CSCI 544 — Applied Natural Language Processing

Coding Exercise 2

Due: Tuesday, February 9, at 23:59 Pacific Time (11:59 PM)

This assignment counts for 5% of the course grade.

Assignments turned in after the deadline but before Friday, February 12 are subject to a 20% grade penalty.

Overview

In this assignment you will write a very simple lemmatizer, which learns a lemmatization function from an annotated corpus. The function is so basic I wouldn’t even consider it machine learning: it’s basically just a big lookup table, which maps every word form attested in the training data to the most common lemma associated with that form. At test time, the program checks if a form is in the lookup table, and if so, it gives the associated lemma; if the form is not in the lookup table, it gives the form itself as the lemma (identity mapping).

The program performs training and testing in one run: it reads the training data, learns the lookup table and keeps it in memory, then reads the test data, runs the testing, and reports the results. The program output is in a fixed format, reporting 15 counters and 5 performance measures. The assignment will be graded based on the correctness of these measures.

Data

A set of training and test data is available as a compressed ZIP archive on Blackboard. The uncompressed archive contains the following files:

Three corpus files in universal dependencies format, with the file names indicating whether the file is for development, training, or testing (only the training and testing files will be used in the exercise).
Additional readme and license files, which will not be used for the exercise.

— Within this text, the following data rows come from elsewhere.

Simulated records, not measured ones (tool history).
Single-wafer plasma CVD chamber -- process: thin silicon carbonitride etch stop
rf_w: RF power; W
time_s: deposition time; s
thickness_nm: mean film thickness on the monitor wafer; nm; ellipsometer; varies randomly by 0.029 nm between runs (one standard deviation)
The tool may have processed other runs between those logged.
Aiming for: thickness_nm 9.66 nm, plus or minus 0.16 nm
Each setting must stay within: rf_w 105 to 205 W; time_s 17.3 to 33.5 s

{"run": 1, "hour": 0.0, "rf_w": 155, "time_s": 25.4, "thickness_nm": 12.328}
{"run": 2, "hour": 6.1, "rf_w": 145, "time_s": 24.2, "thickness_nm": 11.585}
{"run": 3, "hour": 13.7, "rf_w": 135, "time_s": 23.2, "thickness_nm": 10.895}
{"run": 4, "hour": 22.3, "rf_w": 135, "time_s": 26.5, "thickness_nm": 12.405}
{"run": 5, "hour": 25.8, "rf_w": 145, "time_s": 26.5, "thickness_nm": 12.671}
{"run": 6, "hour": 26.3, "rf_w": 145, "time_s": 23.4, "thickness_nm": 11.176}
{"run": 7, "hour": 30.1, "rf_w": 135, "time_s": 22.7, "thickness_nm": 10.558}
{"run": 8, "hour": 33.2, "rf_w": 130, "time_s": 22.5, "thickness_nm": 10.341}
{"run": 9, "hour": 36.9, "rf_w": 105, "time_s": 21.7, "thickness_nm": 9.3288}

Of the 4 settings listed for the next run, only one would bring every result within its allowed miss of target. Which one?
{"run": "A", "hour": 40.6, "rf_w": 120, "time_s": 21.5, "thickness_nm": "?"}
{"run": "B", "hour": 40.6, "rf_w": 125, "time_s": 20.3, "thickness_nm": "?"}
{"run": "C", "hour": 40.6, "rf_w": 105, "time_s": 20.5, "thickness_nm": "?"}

The submission script will learn the model from the training data, test it on the test data, output the results, and compare them to the known solution. The grading script will do the same, but on training and test data from a different language.

Program

You will write a program called lookup-lemmatizer.py in Python 3 (Python 2 has been deprecated), which will take the paths to the training and test data files as command-line arguments. Your program will be invoked in the following way:

> python lookup-lemmatizer.py /path/to/train/data /path/to/test/data

The program will read the training data, learn a lookup table, run the lemmatizer on the test data, and write its report to a file called lookup-output.txt. The report has a fixed format of 22 lines which looks as follows:

Training statistics Wordform types: 16879 Wordform tokens: 281057 Unambiguous types: 16465 Unambiguous tokens: 196204 Ambiguous types: 414 Ambiguous tokens: 84853 Ambiguous most common tokens: 75667 Identity tokens: 201485 Expected lookup accuracy: 0.967316238343 Expected identity accuracy: 0.716883052192 Test results Total test items: 35430 Found in lookup table: 33849 Lookup match: 32596 Lookup mismatch: 1253 Not found in lookup table: 1581 Identity match: 1227 Identity mismatch: 354 Lookup accuracy: 0.962982658276 Identity accuracy: 0.776091081594 Overall accuracy: 0.954642957945

The numbers above are a correct output when running the program on the supplied data (the submission script). There is some variability possible in the output; see note below. The numbers will be different when the program is run on the data used by the grading script.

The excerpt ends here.